In Cornwall, there are 48 ports, mostly with traditional, artisanal vessels using sustainable methods of fishing such as pots or lines. Up to five people ashore rely on each fisherman's post for their own employment. The ramifications of job losses among fishermen go much further than would normally be expected in any other industry. A large proportion of the tourists who visit the south west do so partly because of the traditional fishing villages and the possibility to
It has been estimated that catches realising close to £11 million annually are caught in the nought-to-six mile belt around Cornwall. Those estimates are probably conservative, but does £11 million really matter? It is not a fortune but it is vital income to a poor and distant part of our land, to its people, and to the communities there. That income does matter and they matter. The deadline of 1st January 2002 is not far away and concerted moves by the United Kingdom to defend her interests ought to be initiated. The Spanish have already declared the rules of combat via the Fraga report, but a wait-and-see option appears to be the preferred battle plan of the British Government. I hope that is not so and that tonight the noble Lord, Lord Hoyle, will reassure me and other noble Lords who have spoken.

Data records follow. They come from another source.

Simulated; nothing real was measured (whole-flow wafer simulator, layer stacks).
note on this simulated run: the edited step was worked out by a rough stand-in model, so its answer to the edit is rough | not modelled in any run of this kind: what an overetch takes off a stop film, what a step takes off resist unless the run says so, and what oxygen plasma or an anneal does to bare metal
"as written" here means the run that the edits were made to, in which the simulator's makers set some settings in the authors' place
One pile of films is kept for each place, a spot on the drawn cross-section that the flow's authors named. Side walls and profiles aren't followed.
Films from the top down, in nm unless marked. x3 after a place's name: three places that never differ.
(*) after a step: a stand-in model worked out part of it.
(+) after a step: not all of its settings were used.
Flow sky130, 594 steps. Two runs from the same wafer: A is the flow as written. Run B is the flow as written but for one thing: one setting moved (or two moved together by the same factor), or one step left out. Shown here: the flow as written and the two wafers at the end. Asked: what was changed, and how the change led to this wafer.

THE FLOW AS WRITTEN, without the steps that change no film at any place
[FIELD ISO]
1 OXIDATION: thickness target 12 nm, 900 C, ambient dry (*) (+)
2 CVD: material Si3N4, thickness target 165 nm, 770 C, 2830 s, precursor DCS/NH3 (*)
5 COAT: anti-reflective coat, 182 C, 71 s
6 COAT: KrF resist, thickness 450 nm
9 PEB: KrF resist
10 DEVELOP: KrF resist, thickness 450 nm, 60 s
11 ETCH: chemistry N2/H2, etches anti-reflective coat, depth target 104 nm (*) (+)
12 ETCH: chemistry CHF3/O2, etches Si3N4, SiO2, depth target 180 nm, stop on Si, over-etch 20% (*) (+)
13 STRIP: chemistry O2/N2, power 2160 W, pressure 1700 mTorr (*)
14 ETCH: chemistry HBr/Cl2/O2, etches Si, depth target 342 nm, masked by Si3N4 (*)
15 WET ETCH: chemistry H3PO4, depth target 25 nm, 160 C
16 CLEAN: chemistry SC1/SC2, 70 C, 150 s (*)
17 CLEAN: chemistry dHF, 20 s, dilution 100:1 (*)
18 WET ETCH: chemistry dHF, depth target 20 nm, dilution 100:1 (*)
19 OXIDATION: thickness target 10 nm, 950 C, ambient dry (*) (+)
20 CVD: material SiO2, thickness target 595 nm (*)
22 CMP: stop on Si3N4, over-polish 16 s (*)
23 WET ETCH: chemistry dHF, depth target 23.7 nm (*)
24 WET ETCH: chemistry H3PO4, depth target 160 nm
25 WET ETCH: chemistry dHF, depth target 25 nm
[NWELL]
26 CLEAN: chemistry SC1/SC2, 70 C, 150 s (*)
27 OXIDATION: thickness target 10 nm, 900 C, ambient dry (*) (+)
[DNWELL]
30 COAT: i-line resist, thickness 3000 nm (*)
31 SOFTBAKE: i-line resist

Lord Mackie of Benshie: My Lords, I congratulate the noble Baroness on her intimate knowledge, which is of great value to the House. I thank also the noble Earl, Lord Kinnoull, for introducing this debate, which he has done in a timely manner--as is his wont. I succeeded the noble Earl as the rapporteur of an important and laborious committee in the Council of Europe--the wine committee. I can testify to the fact that my predecessor pursued the subject of wine with great zeal and expertise, to the considerable benefit of the industry. I am glad that he is doing so here today.
The fishing industry is a complex issue and the industry is currently in a mess. The fishermen are displeased and the scientists are not very sure whether they have got it right. Co-operation between them on establishing quotas is not good enough and needs to be put right. Quota hopping has produced enormous international tension. The European Union must look to common sense. If there is going to be enormous resentment all around the coast, one cannot possibly pursue a policy that arouses such resentment among fishermen, not only of the UK but other countries.
It is essential that there should be an international body because no country alone can control its own bit of the sea and expect to keep its fish stocks. The example given by the noble Lord, Lord Campbell of Croy, in the North Sea was highlighted by the fact that we were able to stop the Russians bringing large numbers of fishing vessels into the North Sea instead of buying fish from our vessels. One cannot do that without some form of international body. We can have an EU body but it must also be an international body. Appalling things are happening. We have the example on the Newfoundland banks, where the biggest stock of cod in the world has been decimated in a very short time.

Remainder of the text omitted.